Excuse me, I was tearing up there for a second.

Anyway, much as I enjoyed having the fish tank in the family room a few yards from the fireplace (it's impossible to stay awake when the tank is bubbling and the fire is crackling, and also if you have a liter of Jack Daniel's next to your chair), eventually I got tired of the carnage and slaughter and picking out the bodies and shut down the operation.

So now all I'm left with for a pet is ... yes ... the obese groundhog that turns up in the yard once in awhile. I don't know how it ever got to be as huge as it is, all it ever eats is yardsalad. But there it is. I never get to pet it, and it would probably take my hand off if I did, so I'm relegated to just waving at it through the window ...

Yeah, I know how pathetic that sounds, but it's MY groundhog, dammit, and if I can't have a kitty or a puppy I'm ... I'm ...

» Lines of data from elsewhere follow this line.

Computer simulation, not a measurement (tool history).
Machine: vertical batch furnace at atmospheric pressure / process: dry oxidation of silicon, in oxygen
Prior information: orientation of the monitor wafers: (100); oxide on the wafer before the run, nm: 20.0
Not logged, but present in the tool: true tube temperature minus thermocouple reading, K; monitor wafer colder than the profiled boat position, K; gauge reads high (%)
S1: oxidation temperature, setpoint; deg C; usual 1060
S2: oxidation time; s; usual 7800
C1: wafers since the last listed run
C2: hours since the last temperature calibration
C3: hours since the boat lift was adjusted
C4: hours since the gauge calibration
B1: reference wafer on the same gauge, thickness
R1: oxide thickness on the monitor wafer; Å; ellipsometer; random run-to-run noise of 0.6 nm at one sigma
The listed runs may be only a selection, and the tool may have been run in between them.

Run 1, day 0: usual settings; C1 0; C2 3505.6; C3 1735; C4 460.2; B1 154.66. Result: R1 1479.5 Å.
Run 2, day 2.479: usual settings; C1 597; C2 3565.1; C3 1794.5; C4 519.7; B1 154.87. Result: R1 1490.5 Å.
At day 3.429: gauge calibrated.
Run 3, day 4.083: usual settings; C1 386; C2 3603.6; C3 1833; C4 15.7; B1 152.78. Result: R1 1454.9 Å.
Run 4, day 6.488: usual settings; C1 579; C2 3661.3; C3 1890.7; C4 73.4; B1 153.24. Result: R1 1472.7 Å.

Excuse me, I was tearing up there for a second.

Anyway, I know many of you have more conventional pets, and this is your opportunity to brag on 'em. Unload all your love (I'm looking at you, LindsEy). Or maybe you'd like to have a pet. What would your ultimate pet be? Elephant? Unicorn? Killer whale?

Name it. It's yours! Dustin said you can have one!

Conversely, tell us how you would torture the neighbor's dog/cat/rooster before dropping it in the acid.

(Oh, BTW, my favorite commercial is that one where the man asks the little girl if she'd like a pony and she says yes and he gives her a little toy pony. Then he asks the other little girl if she'd like a pony and she says yes and her gives her a real pony. The first little girl says, "You didn't say I could have a real pony." He says, "You didn't ask." The look on her face? The combination of shock and pissed-offedness and if-looks-could-killness on her face? Pure magic.)

TATER BARLEY BANKS is not to be trusted. He probably makes up everything he writes about himself, especially the stuff about living in West Virginia. Don't be fooled. In truth, he lives in Pajibaland, where he speaks gibberish as , (TCFKAB), spends his time sitting on a park bench, eyeing little girls with bad intent, and is developing a 25-letter alphabet, now that his key doesn't work. He has no blog, no Facebook page and no MySpace page, so don't try to find him. If you're so inclined, you can email Tater.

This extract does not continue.